Why Is Kraft Heinz's CEO Pausing Its Planned Split?

Kraft Heinz, the maker of the iconic brands like Heinz Ketchup, Kraft Mac & Cheese and Oscar Mayer, has decided to pause its previously announced plan to split into two independently traded companies, a reversal of a strategy unveiled in September 2025.
Steve Cahillane, who joined the company in January 2026, taking over from former CEO Carlos Abrams-Rivera, emphasised that many of the company's issues are manageable and within the firm's control.
"My number one priority is returning the business to profitable growth, which will require ensuring all resources all fully focused on the execution of our operating plan," Steve said in a statement. "As a result, we believe it is prudent to pause work related to the separation and we will no longer incur related dis-synergies this year."
The announcement came alongside the company's quarterly earnings report, marking Steve's first financial results since taking to the helm.
Background on the planned succession
In September 2025, Kraft Heinz announced its plans to split into two standalone companies, "Global Taste Elevation Co." and "North American Grocery Co.".
The separation aimed to reduce operational complexity, allow more strategic focus for each brand portfolio and accelerate profitable growth.

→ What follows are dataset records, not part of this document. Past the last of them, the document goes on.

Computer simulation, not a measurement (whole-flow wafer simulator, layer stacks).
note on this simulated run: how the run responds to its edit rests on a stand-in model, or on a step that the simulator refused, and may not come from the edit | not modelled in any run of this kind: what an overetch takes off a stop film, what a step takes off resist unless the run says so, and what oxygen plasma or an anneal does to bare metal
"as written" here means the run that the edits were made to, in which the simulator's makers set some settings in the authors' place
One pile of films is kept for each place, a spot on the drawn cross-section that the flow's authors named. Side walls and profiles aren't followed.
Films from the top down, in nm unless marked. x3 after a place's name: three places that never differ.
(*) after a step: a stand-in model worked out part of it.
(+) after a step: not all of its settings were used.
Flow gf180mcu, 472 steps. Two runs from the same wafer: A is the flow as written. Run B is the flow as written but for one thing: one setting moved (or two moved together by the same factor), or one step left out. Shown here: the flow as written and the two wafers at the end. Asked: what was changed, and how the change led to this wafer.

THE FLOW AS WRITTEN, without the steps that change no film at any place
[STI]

At the time, Miguel Patricio, then Chair of the Board, said: "By separating into two companies, we can allocate the right level of attention and resources to unlock the potential of each brand to drive better performance and the creation of long-term shareholder value."
The two companies were expected to house Kraft Heinz's largest brands: Global Taste Elevation Co. would include Heinz, Philadelphia and Kraft Mac & Cheese, while North American Grocery Co. would include Oscar Mayer, Kraft Singles and Lunchables, with Carlos Abrams-Rivera set to lead the latter.
Increased investment to drive growth
As part of its renewed focus, Kraft Heinz plans to invest approximately US$600m into its US business, targeting marketing, sales, research and development, as well as product quality and selective pricing.
Discussing the investment, Steve said in a statement: "Thanks to disciplined financial stewardship, our balance sheet is strong and our Free Cash Flow capabilities, robust - positioning us well to fund these investments and execute on the plan, while still generating excess cash.
"We are confident in the opportunity ahead and believe this investment will accelerate our return to profitable growth."
The CEO also highlighted the clarity of the company's plan in a LinkedIn post: "We have a solid plan and our job is clear. By making these investments and focusing our time and talent on a single goal, I am confident we can do it."
Financial highlights amid transition
Kraft Heinz reported full-year 2025 net sales of US$24.9bn, a decrease of 3.5% compared to the previous year, while organic net sales fell 3.4%
Adjusted operating income declines 11.5% to US$4.7bn, and the company posted a net loss of US$4.7bn, largely due to non-cash impairment losses.
Despite these challenges, Steve expressed confidence in the company's path forward: "I've been in this industry a long time building beloved brands and exceptional teams. I know an opportunity when I see one, and I know Kraft Heinz brands can return to growth."
Under his leadership, the company is prioritising operational improvement and internal investment over structural change. The pause in the separation allows the company to concentrate resources on turning around its US business while preparing for profitable growth.